Q. Did you ever experience any discrimination at any stage in your service because you were a Christian?

I was cleared for promotion to the rank of an Air Commodore by the Air Board but was not approved by Zia, who in any case was supposed to be a rubber-stamping authority. No Chief, Shamim or Jamal had the moral fibre to tell me why. Would I then be wrong to conclude that it was my religion that came in the way?

Q. Does the Christian Community have faith in the future of Pakistan as a State, which is in line with the Founder of the nation’s speech of 11th August?

Not just the Christian Community but all the non-Muslim citizens are fighting for their rights as guaranteed by the Founder. We are totally disillusioned by what is happening to Pakistan. We created Pakistan, we are developing Pakistan, we fought gallantly for the defence of Pakistan against external enemies and now we are fighting against the internal enemies who are trying their utmost to destroy Pakistan. 

Q. Has induction of Pakistani Christians in the Armed Forces particularly the Air Force increased or decreased from 1947 till 2000?

It has definitely decreased and there are a number of reasons for this. Because of gross discrimination against the minorities Christian youth have become demoralized and generally do not attempt to join the Armed Forces. Actually seeing highly professional officers being by-passed for higher promotions and eventually being superseded, thus asking early retirement, especially during the Zia era, has been a strong contributing factor. Lastly, a large number of educated Christian families have since migrated due to frustration.   

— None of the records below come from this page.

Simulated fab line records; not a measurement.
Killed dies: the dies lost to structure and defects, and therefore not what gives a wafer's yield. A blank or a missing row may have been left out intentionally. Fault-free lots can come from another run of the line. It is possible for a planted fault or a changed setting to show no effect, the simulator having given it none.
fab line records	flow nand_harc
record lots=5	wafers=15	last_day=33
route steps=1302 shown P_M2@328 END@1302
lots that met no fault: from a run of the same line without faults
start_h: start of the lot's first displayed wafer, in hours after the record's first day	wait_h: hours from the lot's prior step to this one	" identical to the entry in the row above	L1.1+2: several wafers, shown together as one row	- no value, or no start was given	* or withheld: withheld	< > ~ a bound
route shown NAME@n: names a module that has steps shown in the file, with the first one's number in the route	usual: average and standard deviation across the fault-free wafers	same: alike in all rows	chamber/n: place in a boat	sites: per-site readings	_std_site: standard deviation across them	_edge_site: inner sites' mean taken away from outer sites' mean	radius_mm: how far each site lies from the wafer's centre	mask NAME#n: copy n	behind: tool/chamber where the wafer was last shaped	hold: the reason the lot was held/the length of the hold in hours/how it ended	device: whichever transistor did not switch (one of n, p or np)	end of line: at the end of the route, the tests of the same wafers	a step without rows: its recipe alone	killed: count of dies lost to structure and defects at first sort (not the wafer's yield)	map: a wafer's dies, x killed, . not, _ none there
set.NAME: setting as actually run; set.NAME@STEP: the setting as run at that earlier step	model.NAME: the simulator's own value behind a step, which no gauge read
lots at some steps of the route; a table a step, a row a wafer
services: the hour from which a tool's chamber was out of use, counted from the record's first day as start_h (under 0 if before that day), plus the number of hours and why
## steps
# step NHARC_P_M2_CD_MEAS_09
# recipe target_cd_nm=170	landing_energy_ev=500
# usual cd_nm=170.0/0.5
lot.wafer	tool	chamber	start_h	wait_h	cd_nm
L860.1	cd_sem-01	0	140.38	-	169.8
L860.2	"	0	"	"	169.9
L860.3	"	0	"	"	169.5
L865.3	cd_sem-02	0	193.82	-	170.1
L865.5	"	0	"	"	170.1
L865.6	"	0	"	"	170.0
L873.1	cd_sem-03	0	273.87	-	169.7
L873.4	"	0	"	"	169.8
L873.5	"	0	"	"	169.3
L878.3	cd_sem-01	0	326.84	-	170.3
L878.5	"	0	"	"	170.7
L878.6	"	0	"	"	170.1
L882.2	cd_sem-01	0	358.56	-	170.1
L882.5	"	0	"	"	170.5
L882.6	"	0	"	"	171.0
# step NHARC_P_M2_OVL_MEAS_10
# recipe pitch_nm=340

Q. How has been your latest stint in education and as Principal of Saint Anthony’s?

I must mention that I feel highly honoured to be the first “old Boy” Principal in 109 years history of this school. I find education a very satisfying experience despite many frustrations. The national curriculum needs to be completely overhauled. Because of non-existent and or bad policies the country has got stuck in a rat race of aimless education. The sad state of affairs in Pakistan has been that no government has so far shown any serious concern for education, the most important element for the development of a country. We just keep fooling ourselves by inflating the literacy rate figures every few years.

Q. Saint Anthony as the alma mater of many of our highly decorated heroes including Shabbir Sharif. How do you assess the influence of education in forming a man’s personality, now that you are an educationist yourself?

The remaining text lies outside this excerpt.